The City Limits: Rethinking a 100-year-old Toronto Suburb
Selected Project
The City Limits: Rethinking a 100-year-old Toronto Suburb

Tim Scott | Architect, OAA
Geoff Scott
Project Summary
The subject Reshaping Communities implies a hopeful future. The only context for such a future I can imagine is one where climate change is acknowledged as the core design issue for all buildings and city planning. My proposal is neither new nor surprising. It is based on the premise that we will all need to live in a wider range of communal buildings, located in recognizable neighbourhoods, and connected to the rest of the city by streets designed to accommodate all users.
To meet our collective obligations to reduce carbon emissions, confront climate change, and reimagine our communities as civil, human-scaled places, it is necessary to conceive of changes at all scales: from the selection of construction materials, to the design of streets and public spaces that shape our neighbourhoods, to the necessary paradigm shift away from the broken structures of our car-dependent cities.

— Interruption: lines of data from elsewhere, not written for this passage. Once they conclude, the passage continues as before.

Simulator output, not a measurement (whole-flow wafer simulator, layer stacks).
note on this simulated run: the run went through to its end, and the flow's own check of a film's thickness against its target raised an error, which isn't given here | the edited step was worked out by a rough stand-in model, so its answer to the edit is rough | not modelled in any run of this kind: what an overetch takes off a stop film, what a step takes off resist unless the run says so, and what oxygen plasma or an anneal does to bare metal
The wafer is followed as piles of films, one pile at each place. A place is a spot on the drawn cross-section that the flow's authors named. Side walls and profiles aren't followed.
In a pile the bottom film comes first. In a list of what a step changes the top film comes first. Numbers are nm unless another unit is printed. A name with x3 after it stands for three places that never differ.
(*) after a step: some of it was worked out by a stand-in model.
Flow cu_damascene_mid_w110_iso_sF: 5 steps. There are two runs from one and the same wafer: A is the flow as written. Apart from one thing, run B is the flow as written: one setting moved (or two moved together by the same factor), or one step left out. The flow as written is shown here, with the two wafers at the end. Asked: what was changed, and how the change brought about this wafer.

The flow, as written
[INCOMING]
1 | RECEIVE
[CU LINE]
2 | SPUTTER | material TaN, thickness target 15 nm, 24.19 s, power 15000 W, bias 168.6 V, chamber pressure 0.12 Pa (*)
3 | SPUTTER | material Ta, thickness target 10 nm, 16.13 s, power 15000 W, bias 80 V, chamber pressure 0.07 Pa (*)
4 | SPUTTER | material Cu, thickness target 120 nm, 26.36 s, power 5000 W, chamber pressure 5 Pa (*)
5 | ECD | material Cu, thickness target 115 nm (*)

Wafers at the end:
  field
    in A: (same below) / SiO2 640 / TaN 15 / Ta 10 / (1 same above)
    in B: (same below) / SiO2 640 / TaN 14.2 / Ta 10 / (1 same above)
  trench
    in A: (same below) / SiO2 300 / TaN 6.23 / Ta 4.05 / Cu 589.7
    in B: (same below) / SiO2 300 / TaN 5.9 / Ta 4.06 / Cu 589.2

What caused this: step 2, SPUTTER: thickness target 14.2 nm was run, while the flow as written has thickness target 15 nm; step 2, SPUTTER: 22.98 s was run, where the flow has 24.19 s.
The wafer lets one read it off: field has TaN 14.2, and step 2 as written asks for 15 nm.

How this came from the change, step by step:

The specific intentions of this proposal are:
- To illustrate the outcome of changes in residential building design, block configuration, and street design within our existing 100-year-old residential neighbourhood. The objective of these changes is to increase the number of residential units by a minimum of four times without substantially changing the form or physical character of the original neighbourhood
- To return the existing streets and lanes to the public space of the neighbourhood.
- To demonstrate strategies for designing buildings that achieve carbon net zero emissions.
And, ultimately, to imagine a place where we might like to stay.